Friday, August 23, 2013

Waltzes from Vienna


Notable cast/crew: Jessie Matthews as Rasi.  Edmund Gwenn as Johann Strauss the Elder.  This was Gwenn's second of four Hitchcock films.  Fay Compton as Countess Helga von Stahl.  Esmond Knight as Johann Strauss the Younger.

Running time: 76 minutes

Director: Alfred Hitchcock

Plot: The story of the writing and performance of The Blue Danube

MacGuffin: None

Hitchcock cameo: None

Hitchcock themes: None
How do you turn this thing on?

Verdict: Hitchcock described this film as the low ebb of his career.  He only took it on to keep working as he had no other projects that year.  It is his only musical.  He experimented with using music to set tempo and guide the cutting: " . . . naturally every cut in the film was worked out on script before shooting begins. But more than that, the musical cuts were worked out, too." In certain sequences the images were deliberately cut to conform to the rhythm of the music.  "Film music and cutting have a great deal in common. The purpose of both is to create tempo and mood of the scene. And, just as the ideal cutting is the kind you don't notice as cutting, so with music".  "There is a dialogue scene between a young man and a woman. It is a quiet, tender scene. But the woman's husband is on his way. The obvious way to get suspense is to cut every now and then to glimpses of the husband traveling towards the house. In the silent days, when the villain was coming, you always had the orchestra playing quickening music. You 'felt' the menace. Well, you can still have that and keep the sense of the talk-scene going as well. And the result is that you don't need to insist pictorially on the husband's approach. I think I used about six feet of film out of the three hundred feet used in the sequence to flash to the husband. The feeling of approaching climax can be suggested by the music. It is in the psychological use of music, which, you will observe, they knew something about before talkies, that the great possibilities lie."  It was released as Strauss' Great Waltz in the US.
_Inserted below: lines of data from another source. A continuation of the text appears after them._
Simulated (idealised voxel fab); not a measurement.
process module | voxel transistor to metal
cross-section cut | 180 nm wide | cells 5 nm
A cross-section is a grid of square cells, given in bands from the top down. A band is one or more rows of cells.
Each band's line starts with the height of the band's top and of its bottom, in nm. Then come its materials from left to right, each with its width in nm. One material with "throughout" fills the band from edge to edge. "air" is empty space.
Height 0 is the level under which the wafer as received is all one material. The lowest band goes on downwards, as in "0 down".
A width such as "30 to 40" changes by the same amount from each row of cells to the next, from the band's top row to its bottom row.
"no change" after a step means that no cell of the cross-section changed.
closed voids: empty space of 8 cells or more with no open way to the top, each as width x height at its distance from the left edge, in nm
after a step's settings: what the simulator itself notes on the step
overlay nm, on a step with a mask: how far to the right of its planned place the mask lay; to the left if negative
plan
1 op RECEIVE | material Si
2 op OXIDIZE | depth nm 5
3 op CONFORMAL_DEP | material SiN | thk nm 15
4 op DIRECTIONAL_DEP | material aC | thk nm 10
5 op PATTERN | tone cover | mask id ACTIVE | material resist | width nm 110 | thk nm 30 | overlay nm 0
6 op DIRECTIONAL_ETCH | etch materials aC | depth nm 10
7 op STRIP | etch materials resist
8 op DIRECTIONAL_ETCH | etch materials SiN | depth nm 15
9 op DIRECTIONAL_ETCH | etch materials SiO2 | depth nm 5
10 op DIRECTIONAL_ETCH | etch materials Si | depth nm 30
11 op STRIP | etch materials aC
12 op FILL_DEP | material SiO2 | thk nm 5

It's just not that good.  Edmund Gwenn is woefully underused.  This may well be the only Hitchcock movie I will only watch once and never again.  Unless you're watching all of his movies or you're into 19th century period-piece musical biographies, don't go to the trouble of tracking it down.  It's hard to get a copy of for a reason.  But cheer up, the next six films are what launched Hitchcock's reputation for great thrillers.